Design
Design Trends 2026: Less polish, more feeling
January 2026The shiny new toys of the digital age have had their moment, but this year, we’re craving something a little more… human. In a landscape overflowing with AI-generated perfection and shrinking attention spans, designers are getting their hands dirty again, quite literally. The trends ahead reflect a longing for authenticity, for work that feels handmade, heartfelt, and a little bit raw around the edges. It’s not about discarding anything AI; it’s about bringing soul back into it.
1. Neo-Gothic
The Middle Ages have been quietly brewing their dark magic in pop culture for a while now, and it doesn’t look like the spell will break anytime soon. From cinema to music, fashion to graphic design, this somber, romantic aesthetic is spreading like wildfire.
It draws heavily on medieval symbolism and craftsmanship: highly stylised typefaces with ornate lettering, sharp pointed edges, and decorative swirls. Paired with dark, dramatic colour palettes, sacred ornaments, mysterious iconography, and distressed textures, it’s a visual language that pulls you in with magnetic charm.
Why is it so effective? Because Neo-Gothic offers the opposite of sleek and soulless: it’s rich, layered, and emotional. In a time when optimism about the future fades, our imagination tends to turn to a simpler (but overly romanticised) past. Just look at Florence + The Machine’s latest album branding or or the attention-grabbing Vampons branding, they’re proof that darkness can be deeply seductive.
2. Mixed-Media Collages
Here, we’re rewinding to a more familiar past, the ’90s. Welcome back to your typical millennial teenage bedroom covered in magazine cutouts, stickers, and DIY zines. Nothing groundbreaking, sure, but the way it’s resurfacing feels fresh. It’s about taking those tangible memories and giving them a digital makeover.
Burned out on digital perfection, creatives are turning back to scissors and glue, chasing lo-fi sincerity and a touch of nostalgia. Think gritty scrapbooking, but all grown up.
Visually, it’s a beautiful mess: asymmetry, overlapping elements, and a sense of controlled chaos. Expect distressed fonts, oversized or layered typography, and the occasional handwritten note. Rough textures are everywhere, mixing lo-fi scans, jagged photocopy edges, and masking tape. Grayscale palettes pair with high-contrast pops of color for a hint of grunge revival. Check out how the Penley Estate rebrand and Olivia Rodrigo’s site both nail that perfectly imperfect vibe.
3. Stop motion animations
Scrapbooking isn’t the only old-school art form making a comeback, animation is seriously slowing down too. In an age of hyper-slick 3D motion and instant rendering, stop motion quietly distilles raw, emotive and captivating images. You don’t need flashy effects to grab attention; stop motion transforms the ordinary into something extraordinary. There’s a poetic power in watching everyday objects come to life, one painstaking frame at a time.

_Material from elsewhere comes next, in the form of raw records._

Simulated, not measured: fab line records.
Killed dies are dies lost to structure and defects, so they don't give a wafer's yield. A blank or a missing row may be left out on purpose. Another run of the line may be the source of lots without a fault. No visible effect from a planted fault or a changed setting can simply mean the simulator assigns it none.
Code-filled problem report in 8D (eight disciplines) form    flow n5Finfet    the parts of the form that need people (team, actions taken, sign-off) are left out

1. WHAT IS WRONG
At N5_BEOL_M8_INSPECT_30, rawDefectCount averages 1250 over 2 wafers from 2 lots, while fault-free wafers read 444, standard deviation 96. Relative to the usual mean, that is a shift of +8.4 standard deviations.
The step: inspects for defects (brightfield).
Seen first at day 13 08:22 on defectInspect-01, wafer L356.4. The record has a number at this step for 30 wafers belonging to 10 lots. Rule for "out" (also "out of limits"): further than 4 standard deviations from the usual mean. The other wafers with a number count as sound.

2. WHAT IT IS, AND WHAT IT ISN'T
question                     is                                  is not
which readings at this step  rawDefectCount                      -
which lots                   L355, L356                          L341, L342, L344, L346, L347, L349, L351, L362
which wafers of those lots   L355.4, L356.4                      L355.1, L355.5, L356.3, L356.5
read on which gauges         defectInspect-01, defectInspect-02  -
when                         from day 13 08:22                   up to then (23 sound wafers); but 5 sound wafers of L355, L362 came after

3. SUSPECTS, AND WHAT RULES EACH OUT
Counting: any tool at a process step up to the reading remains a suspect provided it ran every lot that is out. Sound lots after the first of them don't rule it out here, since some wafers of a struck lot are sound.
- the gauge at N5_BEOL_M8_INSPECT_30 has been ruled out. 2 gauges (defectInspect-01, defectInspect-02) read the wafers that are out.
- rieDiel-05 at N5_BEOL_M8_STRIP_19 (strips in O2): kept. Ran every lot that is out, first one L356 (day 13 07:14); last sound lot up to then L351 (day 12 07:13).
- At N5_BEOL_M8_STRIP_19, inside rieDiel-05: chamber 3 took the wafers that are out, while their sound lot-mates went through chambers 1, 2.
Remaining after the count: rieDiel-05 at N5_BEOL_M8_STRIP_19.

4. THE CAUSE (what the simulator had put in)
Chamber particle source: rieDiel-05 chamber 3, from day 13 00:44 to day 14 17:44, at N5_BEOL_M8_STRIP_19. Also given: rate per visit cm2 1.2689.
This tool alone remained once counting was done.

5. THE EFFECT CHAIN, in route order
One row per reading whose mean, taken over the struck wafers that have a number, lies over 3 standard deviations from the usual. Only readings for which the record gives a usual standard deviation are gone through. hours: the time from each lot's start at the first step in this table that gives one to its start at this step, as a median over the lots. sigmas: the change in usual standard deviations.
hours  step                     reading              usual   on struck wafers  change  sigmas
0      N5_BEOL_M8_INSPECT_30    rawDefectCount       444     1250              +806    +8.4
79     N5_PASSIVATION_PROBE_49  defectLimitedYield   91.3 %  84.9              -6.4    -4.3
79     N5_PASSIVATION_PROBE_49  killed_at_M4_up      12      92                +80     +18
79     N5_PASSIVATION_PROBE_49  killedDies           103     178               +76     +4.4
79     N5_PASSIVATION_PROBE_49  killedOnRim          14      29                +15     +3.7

Here again, the return to slowness celebrates the human touch behind the screen. Each movement, each tiny adjustment, carries the warmth and grain of imperfection, the kind of charm no algorithm can reproduce.
Why does it work? Nostalgia, for one. But also a craving for authenticity and tactility. No high tech here, just hands doing quiet magic. Paper, textiles, clay, crochet, risograph prints, the possibilities are endless. From Laura Venditti’s Medieval Cats for AdultSwim to Julia Schimautz’s dreamy visuals for the Deftones, stop motion proves that patience and a little rebellion can achieve what fancy effects just can’t.
4. Naive Design
The inner child has officially taken over the creative studio. Designers are breaking the rules and embracing the raw charm of childlike creativity. Think simple, playful doodles, shaky handwriting, uneven shapes, rough textures, and those little smiley faces that instantly lift your mood. Compositions are often minimal and structured, letting the wonky letters and freehand drawings steal the show, creating a contrast that feels alive and intentional. Colour palettes are bold, unfiltered, and as fearless as a kid let loose with finger paint.
What once looked unpolished is now shaping brand identities, streetwear lines, packaging, and digital aesthetics everywhere. Why does it work? Because it feels human and connects through emotion. It’s spontaneous, approachable, and full of warmth. Jolene Bakery’s charming identity and Harriet Richardson’s collaboration with F37 Foundry, drawing from her own teenage notebooks, playfully prove that growing up is a bit overrated.
5. Playful boldness
After a decade of minimalism and muted palettes ruling the scene, designers are finally breaking free from the beige. The neutral, samey look is out, and bold colours are in. From food to tech, brands are ditching restraint and going loud, saturated, and unapologetically fun.
And honestly? It makes sense. In a pretty gloomy, chaotic era, people are craving positivity, warmth, and anything that sparks a little joy. Consumers want work that feels alive, something colourful, human, and emotionally uplifting.
This trend embraces absurdity with a wink: emojis, quirky illustrations, and pop-culture nods. Mix in daring colour palettes, vibrant gradients, saturated imagery, clashing patterns, and bold fonts that shouldn’t work together (but somehow do), and you get a visual mood booster that’s impossible to ignore.
It’s messy, daring, a celebration of “too much” in the best possible way. Because in a world of beige, the future belongs to those who show up in colour. Just look at Fluz by Koto, a brand identity that turns saturation, playfulness, and graphic chaos into a full-blown statement of joy.